Gelding - the invisible practice

I've been reading some of the early animal literature in the Hockliffe Collection, a collection of children's literature which is available on the net. There's rather more about dogs and cats - Mary Martha Sherwood's The Little Woodman and his Dog Caesar (1818), described as being as "thoroughly entertaining and as heavily didactic as it is possible to be," and Mary Pilkington's Marvellous Adventures; or, the Vicissitudes of a Cat (1802) being just two, but there is one about a pony. This is The Memoirs of Dick, the Little Poney (1799 - Anon).
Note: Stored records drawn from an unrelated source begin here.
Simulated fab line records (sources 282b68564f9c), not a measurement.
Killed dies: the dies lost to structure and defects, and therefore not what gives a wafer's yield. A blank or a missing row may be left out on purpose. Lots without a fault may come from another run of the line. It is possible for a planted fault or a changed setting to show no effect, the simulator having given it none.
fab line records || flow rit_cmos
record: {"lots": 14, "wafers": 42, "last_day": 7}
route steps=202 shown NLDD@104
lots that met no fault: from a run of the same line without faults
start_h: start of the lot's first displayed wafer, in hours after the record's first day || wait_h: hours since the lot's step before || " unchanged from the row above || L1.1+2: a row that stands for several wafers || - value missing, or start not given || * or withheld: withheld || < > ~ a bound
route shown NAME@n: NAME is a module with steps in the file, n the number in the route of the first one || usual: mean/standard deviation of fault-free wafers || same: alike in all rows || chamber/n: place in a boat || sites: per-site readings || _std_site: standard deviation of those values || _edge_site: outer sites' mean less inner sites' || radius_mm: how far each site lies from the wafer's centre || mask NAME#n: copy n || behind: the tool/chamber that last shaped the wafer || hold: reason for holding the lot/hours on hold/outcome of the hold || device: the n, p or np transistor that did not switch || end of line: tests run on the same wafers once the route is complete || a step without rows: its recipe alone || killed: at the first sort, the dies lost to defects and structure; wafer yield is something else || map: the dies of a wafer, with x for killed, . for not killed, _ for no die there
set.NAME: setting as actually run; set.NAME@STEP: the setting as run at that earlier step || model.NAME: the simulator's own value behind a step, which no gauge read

Later children's literature about horses, most notably Black Beauty, does not shy away from cruelty, and leaves readers in little doubt about the miseries of the bearing rein or long and hideous hours of over work. It is strangely shy, though, about gelding. Black Beauty must presumably have been gelded - the vast majority of male horses are - but the subject is simply never mentioned. For Black Beauty, like many of his successors in horse literature, gelding appears to have happened by magic, buried in the blank pages between chapters.

Not so Dick.

"....they next proceeded to an operation, the exquisite torture and fatal consequences of which I still feel in reflection, though delicacy forbids me to explain it. Nature produced me a male, but my tyrants were not satisfied with her decrees, and they deprived me of all the privileges of my sex, except those of mere existence."

Comments

Anonymous said…
I do love Dick. He's much more fun than Black Beauty, and so utterly a pony, for all his post-Rousseau philosophising.
Jane Badger said…
Yes, I do like Dick. I've just read it again. He has a sense of humour, which Black Beauty most definitely lacks, much though I love it. I love the frontis of him not jumping the cow too. I like the way he gets in not one, but two, deathbed scenes with tubercular children, one actually happening as the child gets off him.
Unknown said…
I've long had a vague memory that my childhood copy of Black Beauty had a single line reference to him being gelded. It was just something like 'I had the routine operation that men perform on young male horses to ensure their docility as adults.'

My copy wasn't particularly old - a 60's or 70's edition, and I've certainly never seen such a line in any other edition. I don't know why I should have imagined reading such a line though. The mere fact that there was a reference to gelding - very unusual, as you say - is why I remembered it. I can't think where else I might have read that line.

Oh well, one of life's little mysteries.
Memory can be tricky when one is summoning up what one read long ago! But it makes one wonder if some editor thought it was necessary to insert a line to make sense of things or to correct what he or she saw as an omission or oversight. Could very well have happened. Certainly the online scan of the original 1877 edition of BB does not include any reference to a gelding operation. I recall as a kid wondering why Beauty never fell in love with any mares...this was before I knew about geldings!
Anonymous said…
Yes, I have the scene with the fading little girl in the book. Hard to resist. Also, not an endless victim, like BB. He's like Ginger with a happy ending.